- Mexicans are safe on this one: A report issued recently to the Laguna Beach City Council found that goats will clear vegetation from fire-sensitive slopes for a cost of $198,000 per year, while juveniles working off a crime in the county’s Probation Department would require $385,000. A consultant to the city noted that goats are “advantageous in their ability to work in all types of weather and terrain conditions.” So the goats win again. But tell me recidivism rates for probation punks wouldn’t go down if they were forced to chew on hillside grasses and weeds as punishment.

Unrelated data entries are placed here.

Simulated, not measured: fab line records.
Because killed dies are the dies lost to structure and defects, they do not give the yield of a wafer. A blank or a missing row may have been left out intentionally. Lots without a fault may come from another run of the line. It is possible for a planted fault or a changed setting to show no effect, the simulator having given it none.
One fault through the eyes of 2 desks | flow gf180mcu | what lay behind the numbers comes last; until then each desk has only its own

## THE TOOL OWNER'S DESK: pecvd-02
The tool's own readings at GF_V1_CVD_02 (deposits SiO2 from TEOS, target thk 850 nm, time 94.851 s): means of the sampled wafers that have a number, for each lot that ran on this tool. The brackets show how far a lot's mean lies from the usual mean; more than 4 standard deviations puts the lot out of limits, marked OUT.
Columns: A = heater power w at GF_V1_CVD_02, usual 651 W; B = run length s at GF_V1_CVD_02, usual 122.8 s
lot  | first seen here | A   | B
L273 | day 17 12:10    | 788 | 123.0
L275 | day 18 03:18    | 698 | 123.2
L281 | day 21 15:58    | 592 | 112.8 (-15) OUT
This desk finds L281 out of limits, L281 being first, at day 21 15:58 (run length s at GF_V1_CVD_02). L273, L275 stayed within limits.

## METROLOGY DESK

- Carona is a thief, too? Tony Saavedra, veteran sleuth at the Register, reports today that the Orange County Sheriff’s Department “swallowed” some $20 million in bond money voters approved for class upgrades at Santa Ana College. Virginia Avila, 74, told Saavedra, “It’s outrageous. . . . It’s not fair, they used what they wanted on the sheriff and not on what they promised the people.” Others call Michael S. Carona’s plotting “bait-and-switch tactics.” Still more citizens said the sheriff’s department had been acting without accountability. It seems the department took the money to build itself a new, 100,000-square-foot training facility in Tustin that is set to open on Sept. 11—you know, the day nobody is supposed to question police spending sprees. Odd thing about this Reg story: Carona—our frisky, secretary/Russian translator-lovin' and mobster-hugging sheriff—is never mentioned. Hmmmm.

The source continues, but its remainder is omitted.